Let $S\subset \mathbb{R}^n$ be closed w.r.t. $\lVert\cdot\rVert_\infty$. Then $S$ contains all its limit points under $\lVert\cdot\rVert_\infty$, which means that if $\{x_n\}\subset S$ is a sequence converging to some point $x$, then $x\in S$. More precisely, $\forall\varepsilon>0$, $\exists N>0$ such that $n>N$ implies $\lVert x_n - x \rVert_\infty<\varepsilon$.
Consider now a limit point $x$ of $S$, under $\lVert\cdot\rVert_\infty$. Then $x\in S$, with $\{x_n\}$ being a sequence entirely contained in $S$ and converging to $x$ under $\lVert\cdot\rVert_\infty$. Now, $\lVert x_n - x \rVert_2\le \lVert x_n - x \rVert_\infty=\sup\{\lVert x_n - x \rVert_2\}<\varepsilon$.
But now that's where I'm stuck. I think the next step should be something like this: suppose $x\not\in S$ under $\lVert \cdot \rVert_2$. What is required to be shown in order to arrive at a contradiction? That is, to show that $x$ must be in $S$ under $\lVert \cdot \rVert_2$.
I would go about it like this:
$S$ is closed under $\lVert\cdot\rVert_\infty$ implies its complement $S^c$ is open.

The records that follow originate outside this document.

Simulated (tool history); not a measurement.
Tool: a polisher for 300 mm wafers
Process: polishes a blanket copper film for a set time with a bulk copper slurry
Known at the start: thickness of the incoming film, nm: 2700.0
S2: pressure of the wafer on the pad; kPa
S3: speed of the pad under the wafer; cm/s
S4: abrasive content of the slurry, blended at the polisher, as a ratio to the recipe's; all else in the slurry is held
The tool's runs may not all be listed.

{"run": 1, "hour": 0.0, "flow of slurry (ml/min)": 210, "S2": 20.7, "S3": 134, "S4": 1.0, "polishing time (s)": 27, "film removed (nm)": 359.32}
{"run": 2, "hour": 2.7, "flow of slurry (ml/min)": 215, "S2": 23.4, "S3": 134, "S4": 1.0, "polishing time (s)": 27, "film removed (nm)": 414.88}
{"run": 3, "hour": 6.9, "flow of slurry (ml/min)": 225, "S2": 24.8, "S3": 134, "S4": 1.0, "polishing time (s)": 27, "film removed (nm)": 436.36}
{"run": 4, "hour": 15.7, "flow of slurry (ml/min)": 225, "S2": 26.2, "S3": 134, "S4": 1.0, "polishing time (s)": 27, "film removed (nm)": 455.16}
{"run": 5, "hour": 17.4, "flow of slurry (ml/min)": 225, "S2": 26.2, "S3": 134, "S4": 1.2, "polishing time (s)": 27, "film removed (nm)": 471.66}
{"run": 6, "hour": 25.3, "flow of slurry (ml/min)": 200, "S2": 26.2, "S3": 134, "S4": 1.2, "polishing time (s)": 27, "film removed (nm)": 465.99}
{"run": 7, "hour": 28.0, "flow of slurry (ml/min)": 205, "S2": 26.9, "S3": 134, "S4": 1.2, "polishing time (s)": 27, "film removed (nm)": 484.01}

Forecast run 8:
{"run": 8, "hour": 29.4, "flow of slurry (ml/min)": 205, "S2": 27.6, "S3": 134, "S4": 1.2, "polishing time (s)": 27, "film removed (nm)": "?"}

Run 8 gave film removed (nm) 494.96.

For arbitrary $x\in S^c$ we can find an $\epsilon>0$ so that $S$ contains the open ball under $\lVert\cdot\rVert_\infty$, which is $B_\infty(x,\epsilon)\subseteq S^c$
However, $\lVert x-y\rVert_\infty<\epsilon$ implies $\frac{1}{\sqrt n}\lVert x-y\rVert_2\le\lVert x-y\rVert_\infty<\epsilon$
So $B_2(x,\epsilon\sqrt n)\subseteq B_\infty(x,\epsilon)\subseteq S^c$
So $S^c$ is open under Euclidean norm, so $S$ is closed under Euclidean norm.